RTO Estimator for CCID-2
This document presents issues of
the RTO estimator used by CCID-2, discusses the suggested RFC2988
algorithm, contrasts this with recent research proposals, and analyses
the Linux TCP RTO estimator. From this analysis, it suggests the TCP
estimator as a much better solution.
1. Background
The computation of the TCP RTO timeout is standardised in RFC 2988,
using
the following algorithm:
/* Given a new RTT measurement `RTT' */
if (RTT is the first measurement made on this connection) {
SRTT := RTT
RTTVAR := RTT / 2
RTO := SRTT + max(G, 2 * RTT) /* G is clock granularity in seconds */
} else {
delta := RTT - SRTT
SRTT' := SRTT + 1/8 * delta
RTTVAR' := 3/4 * RTTVAR + 1/4 * |delta|
RTO := SRTT' + max(G, 4 * RTTVAR')
}
The primed variables in the
above refer to the next values
obtained for these variables. We here ignore the clock granularity G (Linux provides a clock
granularity of
up to 1ms).
2. Range analysis and problems
The smoothed RTT SRTT and mean deviation RTTVAR cover an error interval
of [SRTT-RTTVAR,
SRTT+RTTVAR].
It is interesting to see what happens when delta falls inside or outside
this interval.
2a) delta >= 0 (i.e., RTT >= SRTT)
In this case the formulas can be written as
SRTT' := SRTT + 1/8 * delta
RTTVAR' := 3/4 * RTTVAR + 1/4 * delta
RTO' := SRTT + 9/8 * delta + 3 * RTTVAR
Two cases can happen:
- RTO' > RTO
when delta > 8/9 *
RTTVAR
- RTO' <= RTO when delta <= 8/9 * RTTVAR
If delta < 8/9 *
RTTVAR, the RTO is slightly reduced, accounting for a reduced
mean deviation. If delta >
8/9 * RTTVAR then the measured sample is "out of range", and
an increase in the RTO results. The threshold of 8/9 * RTTVAR covers errors due
to randomness: RTTVAR is expected to be less
than SRTT (if it equals or exceeds SRTT then the measurement is not very
reliable - the error is too high).
2b) delta <
0 (i.e., RTT <
SRTT)
In this case the formulas have the form
SRTT' := SRTT + 1/8 * delta
RTTVAR' := 3/4 * RTTVAR - 1/4 * delta
RTO' := SRTT - 7/8 * delta + 3 * RTTVAR
Two cases can happen:
- RTO' > RTO
when delta < -8/7 *
RTTVAR
- RTO' <= RTO when delta >= -8/7 * RTTVAR
The multiplier 8/7 creates a threshold
as in case (2a). Note that there is a slight asymmetry: the RTO now increases
if the absolute value of delta
is greater than 8/7 * RTTVAR,
whereas in case (2a) the RTO increases if the absolute value of delta exceeds 8/9 * RTTVAR -- the ratio (8/7 / 8/9) is circa 1.29.

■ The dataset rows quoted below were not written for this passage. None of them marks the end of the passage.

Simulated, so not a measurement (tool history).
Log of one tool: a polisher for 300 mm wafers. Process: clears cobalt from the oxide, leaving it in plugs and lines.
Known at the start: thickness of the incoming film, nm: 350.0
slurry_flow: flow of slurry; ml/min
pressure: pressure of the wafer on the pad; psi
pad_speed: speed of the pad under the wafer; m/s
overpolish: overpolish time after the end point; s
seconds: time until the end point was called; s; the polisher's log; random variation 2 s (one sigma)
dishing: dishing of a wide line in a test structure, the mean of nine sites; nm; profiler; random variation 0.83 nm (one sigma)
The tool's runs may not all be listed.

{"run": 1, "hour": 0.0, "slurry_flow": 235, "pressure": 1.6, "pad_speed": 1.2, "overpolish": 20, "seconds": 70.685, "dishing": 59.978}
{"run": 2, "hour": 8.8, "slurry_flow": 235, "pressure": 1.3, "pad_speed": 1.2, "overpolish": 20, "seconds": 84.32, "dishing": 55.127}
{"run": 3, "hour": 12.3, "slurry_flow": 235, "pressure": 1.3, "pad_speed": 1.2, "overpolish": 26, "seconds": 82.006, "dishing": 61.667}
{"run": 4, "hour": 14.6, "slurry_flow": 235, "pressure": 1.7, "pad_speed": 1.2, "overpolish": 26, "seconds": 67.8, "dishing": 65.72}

In [LS00] it is pointed out that when the sampled
RTT suddenly decreases by a
large amount, the
RTO increases similarly (to
account for an increased mean deviation). This
case occurs when RTT < SRTT -
8/7 * RTTVAR;
the
increment is
RTO' - RTO = -7/8 * delta - RTTVAR
= 7/8 * (SRTT - RTT) - RTTVAR
Thus, when is RTTVAR
small,
the RTO increase is close to the absolute value of delta.
Which cases are relevant for the RTO?
A recent analysis [RKS07] has emphasised the need for tight bounds on the RTO
value, to avoid spurious timeouts as well as allowing fast loss
detection.
When delta falls within the thresholds given in
(2a) and (2b) above then the sampled mean deviation decreases, so that
convergence towards a lower RTO value is intended. The thresholds
depend on the alpha and beta weights (RFC 2988
terminology), the impact of changing these is analysed in [RKS07].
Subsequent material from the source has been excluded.